This is why a request that returns a long essay costs much more than one that returns a single sentence, even when the prompt is identical.

The formula

The base cost of a single request is:

cost = (input_tokens  / 1,000,000) * input_price
     + (output_tokens / 1,000,000) * output_price

That is the entire model. Everything else - caching discounts, tool fees, discount tiers - is a modifier on top of that formula.

Worked example

Say a model is priced at $3.00 / MTok input and $15.00 / MTok output. You send a request with 2,000 input tokens, and the model replies with 500 output tokens:

input cost  = 2,000 / 1,000,000 * $3.00  = $0.006
output cost = 500   / 1,000,000 * $15.00 = $0.0075
total       = $0.0135

One request, just over a cent.

If your prompts and responses stay roughly that size, a $10 balance gives you around 740 requests on that model. Swap to a model priced at $0.20 / $0.80 per MTok and the same $10 stretches to roughly 14,000 requests - same dollars, different model, ~19x the volume.

This is why we cannot publish a "requests per dollar" number. It is a property of your prompts, not the gateway.

Prompt caching: cheaper repeat input

When you send the same prefix to a model more than once, most providers cache it and bill those repeat input tokens at a steep discount. Cached input is reported in the response as:

{
  "usage": {
    "prompt_tokens": 2000,
    "completion_tokens": 500,
    "prompt_tokens_details": {
      "cached_tokens": 1800
    }
  }
}

Of the 2,000 input tokens above, 1,800 hit the cache and are charged at the discounted rate; only 200 are billed at the full input price. See Prompt Caching for which providers support this and how big the discount is.

Built-in tool fees

If your request invokes one of our built-in tools - web search, web fetch, or code interpreter - that tool has its own per-call price that is added on top of the model tokens for that request.
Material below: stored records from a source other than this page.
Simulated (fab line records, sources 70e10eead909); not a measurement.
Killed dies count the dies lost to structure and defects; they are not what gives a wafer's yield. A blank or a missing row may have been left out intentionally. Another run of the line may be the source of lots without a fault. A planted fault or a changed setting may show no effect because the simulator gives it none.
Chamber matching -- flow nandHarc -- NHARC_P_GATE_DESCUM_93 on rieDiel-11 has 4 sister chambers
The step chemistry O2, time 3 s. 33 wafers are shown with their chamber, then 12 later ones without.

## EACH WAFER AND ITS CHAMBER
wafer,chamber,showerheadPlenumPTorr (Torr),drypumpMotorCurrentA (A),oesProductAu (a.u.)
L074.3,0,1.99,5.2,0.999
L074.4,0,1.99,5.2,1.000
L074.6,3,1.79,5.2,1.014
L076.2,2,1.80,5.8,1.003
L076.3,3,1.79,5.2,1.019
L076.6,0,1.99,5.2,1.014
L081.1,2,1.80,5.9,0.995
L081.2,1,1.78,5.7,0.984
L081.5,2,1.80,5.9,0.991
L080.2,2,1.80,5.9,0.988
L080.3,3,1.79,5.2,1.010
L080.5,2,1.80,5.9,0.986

total_cost = model_cost + tool_cost

Tool prices are listed on each tool's page under Built-in Tools. You only pay the tool fee when the model actually calls it; defining a tool but never invoking it costs nothing extra.

Other modalities

Tokens are not the only billable unit. Depending on the endpoint:

Endpoint	Billable units
Chat & Completions	input tokens, output tokens, cached tokens, cache write tokens
Embeddings	input tokens
Images	per image (resolution and quality factored in)
Transcriptions	audio seconds
Speech	characters

Whatever the unit, the cost still comes from numbers the provider returns in the response, multiplied by the model's published per-unit price.

Reading what you paid

Every response includes a usage object describing exactly what was counted. In the Console:

Logs shows the per-request token breakdown and the dollar amount the gateway subtracted from your balance.
Usage rolls those numbers up by model, key, and date so you can spot which model or which key is eating the budget.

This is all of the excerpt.